And The Sakieh Raises Its Wailing, Wayward Voice And
Sings To The Shadoof; And The Shadoof Sings To The Sakieh;
And the
lifted water falls and flows away into the green wilderness of doura
that, like a miniature forest, spreads
On every hand to the low
mountains, which do not perturb the spirit, as do the iron mountains
of Algeria. And always the sun is shining, and the body is drinking in
its warmth, and the soul is drinking in its gold. And always the ears
are full of warm and drowsy and monotonous music. And always the eyes
see the lines of brown bodies, on the brown river-banks above the
brown waters, bending, straightening, bending, straightening, with an
exquisitely precise monotony. And always the /Loulia/ seems to be
drifting, so quietly she slips up, or down, the level waterway.

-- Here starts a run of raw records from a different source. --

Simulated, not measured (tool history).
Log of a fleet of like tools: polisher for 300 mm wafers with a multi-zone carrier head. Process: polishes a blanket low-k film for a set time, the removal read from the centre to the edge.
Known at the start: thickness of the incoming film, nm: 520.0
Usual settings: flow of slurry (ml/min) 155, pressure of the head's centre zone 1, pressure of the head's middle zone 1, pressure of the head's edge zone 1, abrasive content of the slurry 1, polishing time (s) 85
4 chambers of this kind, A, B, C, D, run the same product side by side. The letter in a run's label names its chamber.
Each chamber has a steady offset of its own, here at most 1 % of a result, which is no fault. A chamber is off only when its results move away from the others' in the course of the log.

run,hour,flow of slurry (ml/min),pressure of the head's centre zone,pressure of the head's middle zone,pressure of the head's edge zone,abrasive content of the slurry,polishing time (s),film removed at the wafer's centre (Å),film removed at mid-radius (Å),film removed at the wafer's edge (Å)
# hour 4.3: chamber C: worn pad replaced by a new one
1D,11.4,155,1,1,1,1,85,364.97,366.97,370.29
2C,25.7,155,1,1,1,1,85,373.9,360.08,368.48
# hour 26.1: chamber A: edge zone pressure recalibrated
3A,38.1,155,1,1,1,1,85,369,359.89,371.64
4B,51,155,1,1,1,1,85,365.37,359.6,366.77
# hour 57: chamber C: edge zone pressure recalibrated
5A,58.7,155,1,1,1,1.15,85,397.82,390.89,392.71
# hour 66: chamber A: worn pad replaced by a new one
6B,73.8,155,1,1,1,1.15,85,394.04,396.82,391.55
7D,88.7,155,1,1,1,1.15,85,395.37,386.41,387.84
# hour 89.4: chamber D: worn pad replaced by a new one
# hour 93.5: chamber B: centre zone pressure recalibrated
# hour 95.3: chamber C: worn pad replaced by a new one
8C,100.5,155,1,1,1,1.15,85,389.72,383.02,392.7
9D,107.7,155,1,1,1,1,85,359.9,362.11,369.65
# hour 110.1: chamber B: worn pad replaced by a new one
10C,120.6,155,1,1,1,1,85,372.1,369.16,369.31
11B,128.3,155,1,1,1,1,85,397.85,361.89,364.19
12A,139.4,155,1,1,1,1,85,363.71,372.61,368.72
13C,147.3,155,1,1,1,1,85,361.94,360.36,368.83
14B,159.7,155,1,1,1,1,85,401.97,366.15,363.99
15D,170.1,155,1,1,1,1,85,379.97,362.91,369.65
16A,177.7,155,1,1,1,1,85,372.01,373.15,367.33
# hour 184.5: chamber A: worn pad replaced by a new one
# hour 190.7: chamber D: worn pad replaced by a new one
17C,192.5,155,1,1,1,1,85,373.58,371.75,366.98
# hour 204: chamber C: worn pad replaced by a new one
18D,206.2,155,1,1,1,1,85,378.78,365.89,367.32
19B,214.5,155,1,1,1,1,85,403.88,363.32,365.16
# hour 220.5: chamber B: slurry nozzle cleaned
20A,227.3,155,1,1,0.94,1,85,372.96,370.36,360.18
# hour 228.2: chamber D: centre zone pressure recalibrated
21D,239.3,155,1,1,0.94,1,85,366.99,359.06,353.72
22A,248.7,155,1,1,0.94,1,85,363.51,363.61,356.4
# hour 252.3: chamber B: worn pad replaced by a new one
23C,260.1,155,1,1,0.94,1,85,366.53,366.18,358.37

And one drifts, too; one can but drift, happily, sleepily, forgetting
every care. From Abydos to Denderah one drifts, and from Denderah to
Karnak, to Luxor, to all the marvels on the western shore; and on to
Edfu, to Kom Ombos, to Assuan, and perhaps even into Nubia, to Abu-
Simbel, and to Wadi-Halfa. Life on the Nile is a long dream, golden
and sweet as honey of Hymettus. For I let the "divine serpent," who at
Philae may be seen issuing from her charmed cavern, take me very
quietly to see the abodes of the dead, the halls of the vanished, upon
her green and sterile shores. I know nothing of the bustling,
shrieking steamer that defies her, churning into angry waves her
waters for the edification of those who would "do" Egypt and be gone
before they know her.
If you are in a hurry, do not come to Egypt. To hurry in Egypt is as
wrong as to fall asleep in Wall street, or to sit in the Greek Theatre
at Taormina, reading "How to Make a Fortune with a Capital of Fifty
Pounds."
VI
DENDERAH
From Abydos, home of the cult of Osiris, Judge of the Dead, I came to
Denderah, the great temple of the "Lady of the Underworld," as the
goddess Hathor was sometimes called, though she was usually worshipped
as the Egyptian Aphrodite, goddess of joy, goddess of love and
loveliness. It was early morning when I went ashore. The sun was above
the eastern hills, and a boy, clad in a rope of plaited grass, sent me
half shyly the greeting, "May your day be happy!"
Youth is, perhaps, the most divine of all the gifts of the gods, as
those who wore the lotus-blossom amulet believed thousands of years
ago, and Denderah, appropriately, is a very young Egyptian temple,
probably, indeed, the youngest of all the temples on the Nile. Its
youthfulness - it is only about two thousand years of age - identifies
it happily with the happiness and beauty of its presiding deity, and
as I rode toward it on the canal-bank in the young freshness of the
morning, I thought of the goddess Safekh and of the sacred Persea-
tree.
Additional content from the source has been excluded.